At this time of year, deans of admission from US universities can be spotted prowling the British countryside, hoping to snare unwary 18-year-olds with offers of a world-beating undergraduate education at bargain basement prices. Given the terrible write-ups that most British commentators give British secondary education, you might wonder what US universities hope to get out of it.
First, of course, British secondary education isn’t that bad, especially if the comparison is with most US high schools, and especially if you compare the best state secondary schools on both sides of the Atlantic. British students leave school at the end of what Americans would count as “13th grade” rather than the 12th grade; the few US high schools that put their students through A level or the International Baccalaureate lay on a 13th year for the purpose.
More importantly, US universities have a thing about “diversity”. If the entire student population looks as if it has got dressed at J. Crew and Brooks Brothers and attended the same dozen expensive private preparatory schools that their parents attended before them, it makes administrators and faculty uneasy. Most of the time, to be sure, talk of “diversity” is code for getting more African-American students into the posher sort of college or university. But foreigners help the cause as well.
If your son or daughter hears the siren voice of an American recruiter, should he or she listen? The answer is unequivocally ‘yes’

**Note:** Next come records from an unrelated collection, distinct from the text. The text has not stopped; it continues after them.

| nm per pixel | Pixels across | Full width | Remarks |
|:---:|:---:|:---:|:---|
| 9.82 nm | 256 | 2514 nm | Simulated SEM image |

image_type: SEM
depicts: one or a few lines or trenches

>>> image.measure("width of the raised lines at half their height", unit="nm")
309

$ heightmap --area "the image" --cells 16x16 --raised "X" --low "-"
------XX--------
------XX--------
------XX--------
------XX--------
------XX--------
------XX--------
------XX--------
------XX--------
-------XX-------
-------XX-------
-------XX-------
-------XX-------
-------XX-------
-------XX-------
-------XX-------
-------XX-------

So, if your son or daughter hears the siren voice of an American recruiter, should he or she listen? The answer is unequivocally “yes”. Begin with the sordid matter of money. If the siren voice is that of an Ivy League university or its peers – Stanford, Duke or Chicago, say – it is a vastly better bargain than anything the UK can offer. Of course, the “sticker price” of an Ivy League education is spectacularly high; tuition, board and lodging, books and other expenses add up to almost $60,000 (£36,800) a year. And on top of that you need to allow for health insurance and travel from wherever you live. But look at the financial aid package the better-heeled universities and colleges can offer. Princeton is more generous than most – and one of only a handful of places that treat foreign students exactly as if they were Americans – but many others are almost as generous, and unlike the Ivy League, will offer scholarships for athletic or musical prowess. If your potential as a golfer matches your abilities as a future star of Silicon Valley, Stanford is waiting for you.
Someone whose family earns less than £50,000 a year will get just about everything for free – tuition, board and lodgings, books and even travel to and from home. In the old days, financial aid used to be heavily based on loans, much like the current British system. But now, anywhere that can afford it doesn’t make loans but gifts. There’s no repayments of 9 per cent of whatever you make over £21,000 a year to think about.
In the old days, too, the amount you were eligible for fell steeply as your family income increased. Now, it doesn’t. At Harvard, Yale and Princeton, more than 60 per cent of the students get something from the financial aid programme – including families that make more than $200,000 a year if they happen to have two (or more) children attending university. If your family makes the equivalent of £100,000 a year, you are eligible for a grant of more than three-quarters of the $40,000 tuition fee.
This generosity makes the US higher education scene pretty odd, to be sure. Whatever else it might be, it does not look like the higher education system of a society deeply committed to social justice. On the one hand, you have highly competent, highly educated young people from upper-middle-class backgrounds getting an excellent education for nearly nothing, getting out of institutions with graduation rates of 90 per cent with no debts and every chance of a well-paid job with virtually no risk of being unemployed for long periods, and on the other, a host of disillusioned and unhappy people who fell for the advertising of for-profit providers, failed to complete a degree for any of a host of reasons, found themselves with loans they couldn’t repay and no prospect of a job that will enable them to make inroads into their debts.
As to the education on offer at the places that will pay you to accept it, there’s not a great deal to say. The staff-to-student ratio at an Ivy League university or its liberal arts college equivalent is around twice as generous as you would get at Oxford or Cambridge; nonetheless, there’s a certain amount of spoon-fed, large lecture, course-based teaching as well as a lot of small seminars and the chance for plenty of one-to-one interaction in the final two years of a four-year course.
The old gap between what a student with an American and a British BA could be expected to know has long been closed, but some hard-to-describe differences of intellectual style persist. Many stem from the great advantage of the US system; the absence of specialisation in the first two years and the fact that your major in the last two years does not consume all your classes, gives you room to make mistakes, try new disciplines, and keep up an interest in something besides your main academic interests – medieval French poetry alongside your nuclear physics, as it might be. And you don’t need to learn a (truly) foreign language.